At 08:05 AM 1/29/2013, shag carpet bomb wrote:
>Well, one reason why something isn't named is that it doesn't need to be.
>It so entrenched in an apparatus of oppression, it is hegemonic, a norm.
>You don't name man, you name woman. You don't name white, you name Black
>or Hispanic or Asian. Intellectualism perhaps was only named in an
>opposition to some hegemonic ideology. In this case, that hegemonic
>ideology is Enlightenment liberalism and its faith in human reason and
>freedom, and claims of a force-of-nature like movement to the full
>expression of each, the denunciation of anyone who doesn't hew to that
>belief system as childish, undeveloped, ignorant, superstitious,
>irrational - as Jefferson referred to people in a letter to John Adams I'm
>not going to quote here.
>
>This reaction against Enlightenment Liberalism (EL) we call
>conservativism, right? Or perhaps we can call it a specific variant of
>conservatism - which is what Corey Robins seems to want to study:
>reactionary conservatism. Not sure. At any there are other reactions
>against Enlightenment Liberalis, to be fair, since you could also say that
>Marxism and its children and cousins are also reactions against, if not
>also products of and issued by, the Enlightenment.
>
>But back to the C word. Why might you call it that? Because it is an
>ideology that emerges,initially, in opposition to Enlightenment ideology,
>no? It is the reaction against the enlightenment faith in reason and
>freedom. Conservativism emerges and speaks of its opposition mainly in
>terms of an opposition to the claims about human freedom and its unalloyed
>goodness and inevitability.
>
>the first example of this, with which I'm familiar anyway, is Joseph de
>Maistre. His is a reaction against the idea that knowledge, science, and
>human freedom are an unfolding and moving us inevitably toward a perfect
>world on this earth.
>
>Caution: it only sounds like I'm talking about ideas emerging and flowing
>and reacting against other ideas because I'm painting broad brush strokes
>and not addressing the material reason that undergirded these movements.

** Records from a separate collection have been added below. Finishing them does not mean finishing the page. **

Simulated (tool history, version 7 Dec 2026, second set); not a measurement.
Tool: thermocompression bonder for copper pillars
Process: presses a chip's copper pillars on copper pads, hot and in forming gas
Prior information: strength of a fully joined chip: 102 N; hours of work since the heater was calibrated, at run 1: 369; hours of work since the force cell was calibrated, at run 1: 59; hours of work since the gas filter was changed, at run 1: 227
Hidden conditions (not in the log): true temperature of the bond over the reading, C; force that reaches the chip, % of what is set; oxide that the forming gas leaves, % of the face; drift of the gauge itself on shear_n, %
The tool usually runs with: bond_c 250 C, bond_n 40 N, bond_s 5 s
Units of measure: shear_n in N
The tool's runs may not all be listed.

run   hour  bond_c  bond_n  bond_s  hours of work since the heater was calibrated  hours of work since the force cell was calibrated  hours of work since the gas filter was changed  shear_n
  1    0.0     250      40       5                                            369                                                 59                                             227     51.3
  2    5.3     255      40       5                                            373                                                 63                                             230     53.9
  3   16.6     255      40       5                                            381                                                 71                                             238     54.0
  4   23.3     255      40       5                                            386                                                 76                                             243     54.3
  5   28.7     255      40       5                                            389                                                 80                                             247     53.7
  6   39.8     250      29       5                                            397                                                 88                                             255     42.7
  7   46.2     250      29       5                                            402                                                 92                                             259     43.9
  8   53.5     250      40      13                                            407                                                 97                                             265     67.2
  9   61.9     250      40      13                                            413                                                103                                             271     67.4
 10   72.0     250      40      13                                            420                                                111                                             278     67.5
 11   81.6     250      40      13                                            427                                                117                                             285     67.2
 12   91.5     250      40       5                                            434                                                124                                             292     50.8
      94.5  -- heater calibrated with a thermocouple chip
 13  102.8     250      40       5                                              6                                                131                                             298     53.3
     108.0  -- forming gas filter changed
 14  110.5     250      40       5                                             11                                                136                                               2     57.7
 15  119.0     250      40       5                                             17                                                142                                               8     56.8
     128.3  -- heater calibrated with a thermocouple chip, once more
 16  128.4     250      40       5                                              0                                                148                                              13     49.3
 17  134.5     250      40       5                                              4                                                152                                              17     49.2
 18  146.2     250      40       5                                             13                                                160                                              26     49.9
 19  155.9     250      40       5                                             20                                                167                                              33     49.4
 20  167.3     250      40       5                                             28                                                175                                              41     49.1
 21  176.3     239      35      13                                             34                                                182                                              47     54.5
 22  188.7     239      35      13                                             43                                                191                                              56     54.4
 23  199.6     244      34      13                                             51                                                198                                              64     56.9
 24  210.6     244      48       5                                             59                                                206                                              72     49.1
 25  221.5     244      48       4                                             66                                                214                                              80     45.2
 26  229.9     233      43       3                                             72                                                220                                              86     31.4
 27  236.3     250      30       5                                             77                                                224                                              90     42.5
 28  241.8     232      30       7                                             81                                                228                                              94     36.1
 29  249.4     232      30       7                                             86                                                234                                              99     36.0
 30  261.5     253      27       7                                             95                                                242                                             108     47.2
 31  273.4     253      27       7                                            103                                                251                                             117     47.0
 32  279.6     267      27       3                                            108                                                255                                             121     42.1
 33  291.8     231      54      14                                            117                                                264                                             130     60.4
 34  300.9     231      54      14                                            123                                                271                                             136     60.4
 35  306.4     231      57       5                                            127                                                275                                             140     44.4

>Not enough time. I'll speak in shorthand here.
>
>In the United States, this anti-intellectualism emerged with a vengeance
>after we officially (de jure) eliminated caste distinctions.
>
>Think of it this way. Remember Thomas Lacquere's thesis in Making Sex? In
>that book, he argues that with the emergence of political egalitarianism -
>the claim of equality gender equality - was accompanied by an ideology of
>genders as polar opposition thus reinscribing women's oppression with the
>claim that women were emotion, men were reason; women where hearth and
>home, men were the public sphere; women were virtuous and men were not. Etc.
>
>this same process went on with political egalitarianism. We broke down and
>delegitimated all claims to feudal class distinctions. But that leveling
>was only surface. The way caste distinction were reinscribed was the same
>way gender subordination was reinscribed: through, among other things, science.
>
>Anti-intellectualism, understood in the best light possible, is the
>suspicion that professionalism, expertism, scientism, rationalism,
>academics, intellectuals, all this science stuff -- it is a sham, just
>another way to exercise subordination of one social strate over others.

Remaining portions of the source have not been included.